[sdiy] Re: FPGA 2-OP FM MIDI Polysynth

Scott Gravenhorst music.maker at gte.net
Mon May 4 19:05:02 CEST 2009


Donald Tillman <don at till.com> wrote:
>   > Date: Sun, 03 May 2009 13:50:34 -0700
>   > From: Scott Gravenhorst <music.maker at gte.net>
>   > 
>   > Donald Tillman <don at till.com> wrote:
>   >
>   > >Are you aware that the DX-7 used no real-time multiplies?  
>   > 
>   > No, I was not aware of that, and that is amazing.
>
>I should really write up an article on FM and the DX-7.  I think it's
>a remarkable combination of engineering, math, musical instrument
>design and overcoming the limitations of the technology of the day.

I think that would be a great read.

>   > >Fast multiplies were extremely expensive in 1983.  
>   > 
>   > I'm sure of that much.
>
>Specifically, I think the only chip solution available at the time was
>made by Hughes, cost about $300.00, did a 16 by 16 multiply in 200nS,
>ate a lot of current, and required a significant amount of support
>circuitry.  So there was no way that was going to be used in an
>instrument that sold for around $2500.00.
>
>   > Well, obvious it isn't - oh wait, log(sin(x)).  I remember that
>   > to do multiplies, logs are added but the sum must be looked up
>   > again in antilog tables - can I assume antilog table was also in
>   > ROM?
>
>Sorry, I shouldn't have said "obvious".  I kind'a thought you were
>into it, since you knew to implement phase modulation instead of
>frequency modulation.

This was because I wanted to implement C:M ratios that are not integers, I could
think of a way to do that without doing arithmetic on the phase increment value
since my oscillators are simple binary wrapping phase accumulators.

>(John Chowning calls it FM, but his equations describe PM, but his
>Music V diagrams describe FM, but the Yamaha DX-7 uses PM.  Hee-hah!)
>
>John Chowning's orginal article is called, "The Synthesis of Complex
>Audio Spectra by Means of Frequency Modulation".  It's available from
>the AES, in some published books on synthesis, or pirated on the
>interweb if you look around.
>
>John Chowning's original FM Synthesis patent is US patent 4,018,121.
>It's basically the same as his article.  As described, it's not very
>practical as it uses shift-and-add multiplies.  (Yikes!)
>
>The DX-7 patent is US patent 4,554,857.  It's implemented entirely
>with with adds, reads/writes, and table lookups.  Like all patents
>it's hard to read, but the diagrams should be useful.
>
>Use http://www.pat2pdf.org to get free printable PDF copies of the
>patents.

Thanks Don, I will go there and get them.

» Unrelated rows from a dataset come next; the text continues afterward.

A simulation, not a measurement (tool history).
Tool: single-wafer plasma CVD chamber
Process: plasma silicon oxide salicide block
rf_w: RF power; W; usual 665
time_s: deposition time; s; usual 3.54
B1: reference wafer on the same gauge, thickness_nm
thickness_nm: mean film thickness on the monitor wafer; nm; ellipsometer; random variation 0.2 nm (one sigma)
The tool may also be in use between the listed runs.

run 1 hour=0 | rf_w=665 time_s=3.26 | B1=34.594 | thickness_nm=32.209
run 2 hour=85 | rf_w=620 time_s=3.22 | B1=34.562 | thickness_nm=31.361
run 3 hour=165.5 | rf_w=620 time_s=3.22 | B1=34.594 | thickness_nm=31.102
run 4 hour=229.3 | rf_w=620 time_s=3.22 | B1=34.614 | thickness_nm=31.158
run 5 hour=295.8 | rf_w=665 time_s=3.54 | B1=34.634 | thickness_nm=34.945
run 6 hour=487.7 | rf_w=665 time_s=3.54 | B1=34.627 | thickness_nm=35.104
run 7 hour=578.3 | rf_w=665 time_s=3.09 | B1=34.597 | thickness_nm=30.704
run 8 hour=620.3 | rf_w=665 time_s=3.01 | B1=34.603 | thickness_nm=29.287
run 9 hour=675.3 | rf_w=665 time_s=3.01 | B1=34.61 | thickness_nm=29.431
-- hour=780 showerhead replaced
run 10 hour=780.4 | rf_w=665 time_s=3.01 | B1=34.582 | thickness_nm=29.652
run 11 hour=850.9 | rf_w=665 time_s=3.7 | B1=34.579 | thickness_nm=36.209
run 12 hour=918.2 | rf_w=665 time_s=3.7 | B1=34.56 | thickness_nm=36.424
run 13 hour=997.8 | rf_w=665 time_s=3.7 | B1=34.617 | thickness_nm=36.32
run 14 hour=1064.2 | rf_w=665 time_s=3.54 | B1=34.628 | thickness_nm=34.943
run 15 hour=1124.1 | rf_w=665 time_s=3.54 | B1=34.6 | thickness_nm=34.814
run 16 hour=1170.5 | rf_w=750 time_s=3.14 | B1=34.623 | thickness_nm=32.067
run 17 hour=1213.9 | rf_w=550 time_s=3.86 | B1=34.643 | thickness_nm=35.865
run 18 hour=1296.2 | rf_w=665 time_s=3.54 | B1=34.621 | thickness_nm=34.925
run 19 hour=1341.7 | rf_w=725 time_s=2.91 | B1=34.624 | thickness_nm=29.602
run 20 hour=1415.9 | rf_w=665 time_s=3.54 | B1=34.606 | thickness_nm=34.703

>   > The thing is, with this FPGA, the mulpliers are _dedicated_
>   > hardware and exist whether you use them or not (well, if you use
>   > a block RAM, you can't use the associated multiplier).  
>
>Sure, but for an actual DX-7, with 6 operators and 16-voice polyphony,
>you'd need 96 multipliers.  Or be good at multiplexing.

There are bigger badder FPGAs that can be used and multipliers are sharable so if
you have enough clocks per sample, you can do a lot with a set of multipliers that
is smaller than the total number of multiply operations required.  I have a dev
board with a Spartan-3A DSP 1800 which contains 84 dedicated hardware multipliers
which can operate at least at 200 MHz.  Plus there are intimate default connections
between multipliers and RAM in this FPGA which can make things like
multiply-and-accumulate operations faster.  This FPGA would be a great starting
place for a nice FM synth I think.

>   > I've only _just_ begun to mess with FM.
>
>I would recommend getting an actual DX-7 to play with.  They're not
>expensive, and they're mighty interesting.

Well, unemployed I am...


-- ScottG
________________________________________________________________________
-- Scott Gravenhorst
-- FPGA MIDI Synthesizer Information: home1.gte.net/res0658s/FPGA_synth/
-- FatMan: home1.gte.net/res0658s/fatman/
-- NonFatMan: home1.gte.net/res0658s/electronics/
-- When the going gets tough, the tough use the command line.